Thursday, October 2, 2014

Ironman Training - The Power of Being Part of a Team and having Teammates

Growing up I played Little League Baseball.  In high school, I participated in football.  I was probably a below average player.  Anyway, with both of these sports, there are positions that each member of the team will play.  It might be left fielder for baseball, right defensive tackle for football, and even Irene was a goalie when she played soccer.  All of these are considered team sports, where you would win as a team or lose as a team.

So as I moved into adulthood those team sports fell to the wayside and replaced with a sedentary lifestyle of using the computer.  Eventually, I started to add running to the repertoire, but running for me was a solitary individual activity and I did not have any intention of playing nicely with teammates.  I wanted alone time and I exactly got that.  Sort of sad if you think about it.  Eventually running miles upon miles alone, really got lonely.  So when I finished the NYC Marathon in 2008, I was prepared to say goodbye to my running shoes.   Until Irene said to me that she wanted to run the marathon as soon as I cross that finish line in Central Park.  That changed my world.

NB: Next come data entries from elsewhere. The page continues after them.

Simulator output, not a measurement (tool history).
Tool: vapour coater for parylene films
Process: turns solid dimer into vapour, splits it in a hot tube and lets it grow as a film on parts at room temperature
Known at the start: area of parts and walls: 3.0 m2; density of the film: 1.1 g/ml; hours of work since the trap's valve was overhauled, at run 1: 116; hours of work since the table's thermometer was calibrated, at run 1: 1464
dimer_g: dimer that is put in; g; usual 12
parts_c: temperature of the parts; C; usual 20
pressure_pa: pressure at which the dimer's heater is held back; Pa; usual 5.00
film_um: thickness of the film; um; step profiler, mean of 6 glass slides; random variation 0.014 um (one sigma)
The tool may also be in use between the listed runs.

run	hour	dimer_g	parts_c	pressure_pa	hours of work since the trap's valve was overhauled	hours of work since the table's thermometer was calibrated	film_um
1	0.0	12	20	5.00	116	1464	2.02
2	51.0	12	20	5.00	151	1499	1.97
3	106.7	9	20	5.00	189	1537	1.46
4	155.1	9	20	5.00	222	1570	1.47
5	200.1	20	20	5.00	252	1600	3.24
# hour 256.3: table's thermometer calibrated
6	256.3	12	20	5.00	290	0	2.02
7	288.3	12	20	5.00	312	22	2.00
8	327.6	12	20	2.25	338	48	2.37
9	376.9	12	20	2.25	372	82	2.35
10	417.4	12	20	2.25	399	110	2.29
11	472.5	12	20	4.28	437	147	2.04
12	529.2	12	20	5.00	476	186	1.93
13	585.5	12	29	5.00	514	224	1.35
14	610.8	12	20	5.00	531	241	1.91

She’s my #1 teammate for our family and now she became my running teammate.  However, as we started to train together, it was very apparent that I was a terrible teammate.  I would fall into a zone and actually forget that I was running with her.  When I finally remembered to turn around, either she disappeared or really far back, which made her unhappy like I purposely dropped her like a basket of unwashed clothes and took off for the hills.  By the way, our neighborhood is full of hills J   

For the next couple of years we ran together and supported each other like best friends do, and again, I was still a bad teammate!  However, last year a lot of things happened and changes occurred, with one of them being involved with triathlon. 

While we made friends with running.  Our circle of friends with triathlon seemed to quadruple.  The support and inspiration provided by them is amazingly amazing.  Not to say runners are not fun, but the insanity of triathletes is really fun.  However, if you posted that you wanted to swim at the last, a teammate would show up.  Post that you are biking 100 miles, a teammate would be available.

Early this year, we both did a Sprint Triathlon and our Wildwood Warriors came out in force wearing our Red, Black and White Colors crossing the finish line showing our newly formed “gang” hand signal created by our Fearless Leader, John G. (By the way, no one knew how to do), and it was nice to be cheered on from others who recognized us as we passed by.  That support was helpful get us through the race.  That same Team support also came out about a month later at Riverhead Rocks.  And more impressive was the roar that erupted in a small bar and grill as our teammates crossed the finish line hundreds of miles away up at Ironman Lake Placid.  I remember turning to Irene and saying,  “This is so cool to be part of something.”

While I felt the love of our team, It was not until I was up in New Hampshire doing the Ironman Timberman 70.3 where I felt that I was really part of a Team.  During the race, especially the bike, I had a chance to cheer on my teammates and for them to cheer me on.  Even our non-participating teammates cheered for us from the sidelines and taking great pictures.  There were about 2 dozen of us in that small town of Gilford that even traveling hundreds of miles away, we still had local support, who would think of driving north and still do a race with people you know.  After the race we broke bread, they even photoshopped me into this pic as I was still upstairs settling the bill.

The bond even became stronger during the run, when we had a chance to see each other pass by, cheer each other with words of encouragement and provide the all important high five really help as we all worked the 3 loops of the course.  Here you can see smiles during the bike turn into grimaces.  I especially was hurting as I pushed through the course with an injured Achilles.  While I gritted my teeth determined to finish, what really helped were those encouraging words as my teammates crossed paths.  It’s always great to hear good things from strangers.  It’s really more powerful when those same words come from people who actually know you.  A few teammates caught up to me and even paused their run to talk to me, like Karl H.  He was also struggling a little because I passed him on the bike.  But he is a better running, but he still slowed down to talk about how lucky we are to get to do what we are doing at that time. 

At the Mighty Hamptons Olympic Distance Triathlon, my IronFit Endurance Team, my coaches team rallied together to support each other on the different legs of the swim, bike and run.   It was so cool to know people standing up on the podiums.  With Triathlon, everyone is looking to improve and do their best.  I think that translates and leaves am impression for our children.

You might want to call my Triathlon Teammates, my Triathlon Family.  Whatever this thing we have, it’s a great positive thing to be part of!  I invite you to be part of the Family.